0

I have a Pandas DF where 1 column contains a single int, and the other column contains anywhere from 2 to 50 ints.

Here is an example below

           EmbedID                          MappedC
1911    3096611        [610580, 1396024, 1383000, 2480745, 751823, 97...
1912    3096612        [365607, 917990]
1913    3096613      [1067171, 638200, 2192752, 1609109, 1984544, 3...
1914    3096614       [521163, 217279, 347655]
1915    3096615      [1139429, 1254616, 3034840, 2312074, 68243]

The numbers EmbedIDserves as the label, and two random numbers chosen from the MappedC column serves as the corresponding input numbers .

What's the best way to convert this into a tf.record file?

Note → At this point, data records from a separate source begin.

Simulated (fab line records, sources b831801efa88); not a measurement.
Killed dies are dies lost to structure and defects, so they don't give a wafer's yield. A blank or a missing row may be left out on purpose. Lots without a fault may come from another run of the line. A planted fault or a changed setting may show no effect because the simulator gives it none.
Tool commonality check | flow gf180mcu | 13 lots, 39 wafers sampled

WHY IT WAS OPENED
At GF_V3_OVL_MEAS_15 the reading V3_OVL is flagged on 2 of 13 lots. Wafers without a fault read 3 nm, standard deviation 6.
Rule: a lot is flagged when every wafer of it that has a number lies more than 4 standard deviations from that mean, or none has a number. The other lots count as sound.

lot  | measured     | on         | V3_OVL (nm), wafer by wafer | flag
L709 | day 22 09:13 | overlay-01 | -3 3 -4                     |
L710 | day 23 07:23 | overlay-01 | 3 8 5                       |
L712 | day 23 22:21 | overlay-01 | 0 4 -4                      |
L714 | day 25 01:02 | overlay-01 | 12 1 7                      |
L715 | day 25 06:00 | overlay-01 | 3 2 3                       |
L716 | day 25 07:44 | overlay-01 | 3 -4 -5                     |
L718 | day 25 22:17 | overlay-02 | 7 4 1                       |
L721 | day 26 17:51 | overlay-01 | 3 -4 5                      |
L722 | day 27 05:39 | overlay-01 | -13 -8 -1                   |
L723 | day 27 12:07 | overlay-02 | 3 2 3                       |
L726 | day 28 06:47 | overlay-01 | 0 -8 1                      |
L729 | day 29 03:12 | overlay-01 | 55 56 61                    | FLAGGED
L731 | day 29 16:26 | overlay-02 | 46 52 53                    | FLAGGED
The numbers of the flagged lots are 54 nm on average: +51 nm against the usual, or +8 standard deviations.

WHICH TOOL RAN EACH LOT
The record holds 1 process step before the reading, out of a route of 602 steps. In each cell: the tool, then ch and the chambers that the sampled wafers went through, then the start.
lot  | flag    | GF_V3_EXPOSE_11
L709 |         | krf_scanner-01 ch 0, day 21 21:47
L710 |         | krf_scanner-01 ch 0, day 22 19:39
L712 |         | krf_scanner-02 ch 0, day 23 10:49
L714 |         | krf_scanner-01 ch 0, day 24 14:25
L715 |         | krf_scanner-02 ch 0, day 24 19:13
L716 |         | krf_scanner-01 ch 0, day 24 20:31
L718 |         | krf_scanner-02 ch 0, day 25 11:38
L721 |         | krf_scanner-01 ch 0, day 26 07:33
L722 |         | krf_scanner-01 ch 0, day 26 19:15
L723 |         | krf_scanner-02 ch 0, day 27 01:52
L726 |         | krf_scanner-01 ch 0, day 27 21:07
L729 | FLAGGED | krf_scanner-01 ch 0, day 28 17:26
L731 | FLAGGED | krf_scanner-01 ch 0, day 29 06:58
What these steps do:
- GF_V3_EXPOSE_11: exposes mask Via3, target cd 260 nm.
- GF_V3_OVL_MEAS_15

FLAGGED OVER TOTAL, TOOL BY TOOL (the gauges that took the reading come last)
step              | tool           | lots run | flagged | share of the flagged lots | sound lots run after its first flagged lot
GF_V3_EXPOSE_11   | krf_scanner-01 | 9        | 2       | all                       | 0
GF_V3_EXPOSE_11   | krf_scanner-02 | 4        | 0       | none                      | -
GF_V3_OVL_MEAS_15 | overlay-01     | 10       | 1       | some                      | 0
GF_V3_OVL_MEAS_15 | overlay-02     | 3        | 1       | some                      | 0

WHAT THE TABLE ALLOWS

I see guides for converting a single numpy column to a tf.record file, such as these

https://gist.github.com/swyoon/8185b3dcf08ec728fb22b99016dd533f

Numpy to TFrecords: Is there a more simple way to handle batch inputs from tfrecords?

http://www.machinelearninguru.com/deep_learning/tensorflow/basics/tfrecord/tfrecord.html

However, they all have trouble when the column / array has a varying number of ints.

Edit:

If this changes anything, here is more details about what exactly I am doing with the data.

For training on Tensorflow, the single int column contains an index for a vector in an embedding matrix. That vector will be used as the label.

The column with multiple ints have the 'input data'. For each label from the column containing a single int, 2 numbers will be chosen at random from the column containing multiple ints.

I am basically doing a word2vec Cbow type of training

SantoshGupta7
  • 5,607
  • 14
  • 58
  • 116
  • Are you happy to just take the first two values from MappedC as your two "random" values, or do you actually need random selection? If you do need randomization, should it be possible to select the same MappedC value twice, or not? – John Zwinck Oct 28 '18 at 04:35
  • I'll need to take a random selection from MappedC . For your second question, actually I haven't thought of the possibilities to take the same MappedC value on a different epochs . . .if possible I would prefer to take different values for each epoch until all the values have been used, and then it starts over again. – SantoshGupta7 Oct 28 '18 at 04:43

1 Answers1

2

First, shuffle your MappedC values:

import random
df.MappedC.apply(random.shuffle)

Then take the first and second values:

df.MappedC.str[0]
df.MappedC.str[1]

df.MappedC.str looks like something about strings, which may be confusing, but Series.str works for lists as well as for strings, so this lets us choose the first and second element of each list, and efficiently construct new Series from those.

You can now use the usual methods to put the data into TensorFlow, as you now have two plain Series of integers.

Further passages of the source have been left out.